Questions About Black Masculinity? There’s an App for That

By Jamilah King May 02, 2014

When I walked into the "Question Bridge: Black Males" exhibit at Brooklyn Museum a couple of years ago, two things immediately caught my attention. First, there was the intimacy; on video screens throughout the exhibit, black men asked one another intimidate questions about mental health, sexuality and masculinity. But what also grabbed my attention was the scale. There were throngs of people surrounding each screen watching these private moments unfold before them. It was a jarring but effective way to bring black men’s internal lives to center stage.

The latest phase of the project is called "Question Bridge Interactive" and forces viewers to engage in a much more intimate manner. This week, the project launched a website and mobile app that seeks to pick up the conversation about black men and the people who love them and bring it outside of the museum. The exhibit, which has been widely popular since it launched in 2012, has since traveled to more than two dozen museums across the country. I spoke with Hank Willis Thomas, a visual artist who’s helped produce each phase of the project.

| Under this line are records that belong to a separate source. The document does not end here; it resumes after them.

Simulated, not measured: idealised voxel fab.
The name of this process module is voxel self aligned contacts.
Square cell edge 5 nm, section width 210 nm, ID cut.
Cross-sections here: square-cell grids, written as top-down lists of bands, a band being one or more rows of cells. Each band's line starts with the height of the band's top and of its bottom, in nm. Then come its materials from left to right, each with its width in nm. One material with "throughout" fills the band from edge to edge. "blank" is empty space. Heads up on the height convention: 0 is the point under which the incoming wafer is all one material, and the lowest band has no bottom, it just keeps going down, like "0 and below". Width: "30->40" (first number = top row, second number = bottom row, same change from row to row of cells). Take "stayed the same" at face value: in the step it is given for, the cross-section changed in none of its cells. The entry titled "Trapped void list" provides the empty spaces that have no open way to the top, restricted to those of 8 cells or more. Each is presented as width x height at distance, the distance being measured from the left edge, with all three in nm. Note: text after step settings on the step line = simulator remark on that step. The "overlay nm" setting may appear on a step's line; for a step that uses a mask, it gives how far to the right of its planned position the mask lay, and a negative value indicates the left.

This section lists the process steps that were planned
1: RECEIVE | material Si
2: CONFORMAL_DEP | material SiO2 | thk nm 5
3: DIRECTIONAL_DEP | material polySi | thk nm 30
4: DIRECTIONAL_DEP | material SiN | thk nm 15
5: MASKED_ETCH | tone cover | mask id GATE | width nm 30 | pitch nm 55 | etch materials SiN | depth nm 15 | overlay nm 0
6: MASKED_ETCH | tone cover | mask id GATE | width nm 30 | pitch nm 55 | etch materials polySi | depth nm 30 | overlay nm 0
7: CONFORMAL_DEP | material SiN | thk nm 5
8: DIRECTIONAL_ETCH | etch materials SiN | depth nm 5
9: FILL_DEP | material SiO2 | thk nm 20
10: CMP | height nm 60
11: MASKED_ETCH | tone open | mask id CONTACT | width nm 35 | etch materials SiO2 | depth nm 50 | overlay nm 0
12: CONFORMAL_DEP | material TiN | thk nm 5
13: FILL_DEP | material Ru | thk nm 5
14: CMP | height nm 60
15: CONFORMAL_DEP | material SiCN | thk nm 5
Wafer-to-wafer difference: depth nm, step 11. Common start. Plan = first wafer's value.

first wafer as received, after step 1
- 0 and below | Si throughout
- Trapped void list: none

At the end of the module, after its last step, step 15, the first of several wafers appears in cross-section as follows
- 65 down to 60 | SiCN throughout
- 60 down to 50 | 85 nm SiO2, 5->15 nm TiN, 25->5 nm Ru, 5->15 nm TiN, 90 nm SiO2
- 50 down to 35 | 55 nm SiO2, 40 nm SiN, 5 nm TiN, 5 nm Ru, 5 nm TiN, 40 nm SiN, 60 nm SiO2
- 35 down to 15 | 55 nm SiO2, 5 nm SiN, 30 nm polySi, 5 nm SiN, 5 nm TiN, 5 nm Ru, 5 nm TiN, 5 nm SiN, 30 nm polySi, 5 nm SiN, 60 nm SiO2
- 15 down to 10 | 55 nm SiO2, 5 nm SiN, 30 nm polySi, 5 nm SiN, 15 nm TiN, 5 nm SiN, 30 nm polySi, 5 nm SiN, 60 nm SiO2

 Can you talk about the response you’ve gotten to the traveling exhibit and how that may have influenced the current phase of the project?

The response to the exhibition has been incredibly overwhelming. We never expected this when we first started the project because it originally started out as a documentary. It grew; there was more information than a documentary could allow. But there was so much more we wanted to show that couldn’t make it into a three-hour video installation. So we decided to expand the project online using all the content we had already collected and give people the opportunity to interact with the project more intimately. I think we had over 300,000 people see it in the past two years and it’s been featured in more than 29 galleries and museums across the country. And then festivals in London and L.A., it’s hard to quantify the scope and scale of the audience’s response.

Is there any response that stands out to you that really embodies the goal of the project?

One of the things that I’ve come to say about the project is that even though it’s called "Question Bridge: Black Males," it’s not really about black men. It’s about people–how they relate to the notion of the group itself, and how black men relate to each other and groups around them. That experience came from so many people who weren’t African-American men who actually really engaged and felt touched and felt that they identified with the men in the project. That’s really important to me, especially as an African-American man, because our lives are so often in danger because people don’t identify with us. 

How can folks engage with the new project? 

questionapp_050114.jpeg"Question Bridge Interactive" is the extension of "Question Bridge: Black Males." We’ve always talked about the project having a transmedia platform, and by that I mean that it’ll exist on more than one platform. So there’s the art installation, there’s the curriculum that more than 1,500 educators have downloaded and used, roundtables, which are these live narrations of the "Question Bridge" methodology but that happen on stage as part of an intergenerational conversation. And now there’s "Question Bridge Interactive," which is a website and a mobile app that allows people to engage with more than 1,200-1,500 video clips that we already have captioned. It’s a place where people who self-identify as African-American men can contribute to the conversation.

It’s the first identity-based and user-based discourse website that’s all video. If anyone wants to leave a comment or engage, they have to show their face. It’s a way to make people stand by whatever they believe in. It also brings out vulnerability and connection in this face-to-face way. There are up to 100 identity tags that allow users to uniquely define themselves such as "brother," "father," "lawyer," "gay." Users can search the content via the tags that people place themselves under or they can search through the themes of the conversations.

What’s your biggest hope for the website?

 My biggest hope is that this website will create a platform to create new Question Bridges that are instantaneous and not race- and gender-specific. The project with black males has created this model of thinking. We want people to create human dialogues in a variety of ways. So many people have asked us if we’re going to do one with black women, or Asian-Americans, and we’re equally interested in all of these things. But we wanted to do this one right.